Mum’s the word for Arab women in the workplace

Conditions for women in the work place are improving but many believe if governments take a more proactive role in helping women to balance their home and work lives it will be better for society as a whole
Maryam Al Murshedi, deputy director general of the RAK Free Trade Zone Authority
By Shane McGinley
Sun 25 Nov 2012 09:15 AM

In 1998 Maryam Al Murshedi’s college wanted to publish her picture in an article in a local publication. “This was a big issue in the family,” she says, recalling how they were against the idea.

Fast forward to 2012 and she has graduated and is now deputy director general of the Ras Al Khaimah Free Trade Zone Authority.

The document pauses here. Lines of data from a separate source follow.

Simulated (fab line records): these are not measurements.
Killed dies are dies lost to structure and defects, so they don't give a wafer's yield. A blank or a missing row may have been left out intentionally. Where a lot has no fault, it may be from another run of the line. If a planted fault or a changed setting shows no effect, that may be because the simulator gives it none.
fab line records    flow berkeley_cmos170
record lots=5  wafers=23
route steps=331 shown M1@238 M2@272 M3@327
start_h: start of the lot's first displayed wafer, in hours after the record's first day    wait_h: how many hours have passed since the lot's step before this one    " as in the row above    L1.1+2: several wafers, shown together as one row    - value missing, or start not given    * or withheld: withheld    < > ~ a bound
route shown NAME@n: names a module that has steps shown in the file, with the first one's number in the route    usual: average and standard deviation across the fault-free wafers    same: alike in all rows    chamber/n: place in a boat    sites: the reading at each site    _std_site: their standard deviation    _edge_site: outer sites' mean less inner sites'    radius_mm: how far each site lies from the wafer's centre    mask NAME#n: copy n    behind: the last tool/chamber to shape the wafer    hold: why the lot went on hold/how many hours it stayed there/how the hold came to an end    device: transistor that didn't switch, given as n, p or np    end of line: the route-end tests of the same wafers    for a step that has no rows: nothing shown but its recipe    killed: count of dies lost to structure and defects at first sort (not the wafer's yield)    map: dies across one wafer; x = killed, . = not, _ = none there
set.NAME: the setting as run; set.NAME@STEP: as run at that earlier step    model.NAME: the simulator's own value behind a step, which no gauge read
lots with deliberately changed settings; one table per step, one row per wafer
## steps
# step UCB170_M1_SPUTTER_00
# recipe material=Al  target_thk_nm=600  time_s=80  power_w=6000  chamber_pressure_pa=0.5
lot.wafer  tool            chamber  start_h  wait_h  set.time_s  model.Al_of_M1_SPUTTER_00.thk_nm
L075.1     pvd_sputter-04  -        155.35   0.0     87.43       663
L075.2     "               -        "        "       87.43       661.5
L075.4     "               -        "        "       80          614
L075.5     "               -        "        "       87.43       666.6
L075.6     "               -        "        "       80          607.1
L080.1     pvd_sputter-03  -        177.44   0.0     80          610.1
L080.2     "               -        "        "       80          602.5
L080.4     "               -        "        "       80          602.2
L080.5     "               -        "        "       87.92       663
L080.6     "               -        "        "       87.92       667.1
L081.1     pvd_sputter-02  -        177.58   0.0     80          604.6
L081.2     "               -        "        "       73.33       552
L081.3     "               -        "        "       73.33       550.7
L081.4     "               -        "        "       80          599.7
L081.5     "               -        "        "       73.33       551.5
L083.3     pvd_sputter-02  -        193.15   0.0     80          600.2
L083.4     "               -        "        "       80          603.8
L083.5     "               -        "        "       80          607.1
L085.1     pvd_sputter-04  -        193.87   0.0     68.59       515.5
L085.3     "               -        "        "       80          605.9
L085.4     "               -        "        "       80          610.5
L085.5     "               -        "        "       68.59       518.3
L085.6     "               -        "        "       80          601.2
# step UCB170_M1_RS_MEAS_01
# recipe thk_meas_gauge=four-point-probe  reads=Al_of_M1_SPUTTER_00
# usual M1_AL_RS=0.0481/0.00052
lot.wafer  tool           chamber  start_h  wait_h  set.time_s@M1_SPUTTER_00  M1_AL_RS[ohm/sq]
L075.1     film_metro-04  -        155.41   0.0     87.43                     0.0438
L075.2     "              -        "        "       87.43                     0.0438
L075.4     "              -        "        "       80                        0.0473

Luckily things have also moved forward for women in general and she describes how her father was recently excited when he saw an article about her achievements in a local newspaper.

“Today the perception is different and the culture is different,” she says with pride. “Families are giving more support to their daughters and wives and the government is doing a lot.”

While Al Murshedi has helped to push the boundaries of how working daughters and wives are perceived in the workplace, delegates and panelists at the recent Arabian Business Women’s Forum point out that childcare constraints and a lack of flexible working hours are still major obstacles facing women in the workplace.

In order to improve flexibility for mothers in the workplace, some government organisations are already leading the way and Al Murshedi has been instrumental in helping make this a reality.

“At RAK Free Zone we are flexible for working mothers. We built our own daycare for children… We are very flexible because talented people are not easy to find. Most organisations in region will consider [flexible hours],” she believes.

In order to bring about adequate change in the workplace, delegates and panelists agree that Gulf governments should implement a quota system to increase the participation of women in the labour force.

While initiatives such as Emiratisation, Saudisation and Omanisation schemes have been implemented to improve employment opportunities and conditions for local citizens, many women clearly still believe that it is time for a quota style system focusing on women.

Making working life easier for women can also have bigger rewards in the long run, says Zeina Tabari, chief corporate affairs officer at construction contractor Drake & Scull.

“I do not manage them based on what time they come in… Helping your employees manage their own lives does help improve productivity,” she claims.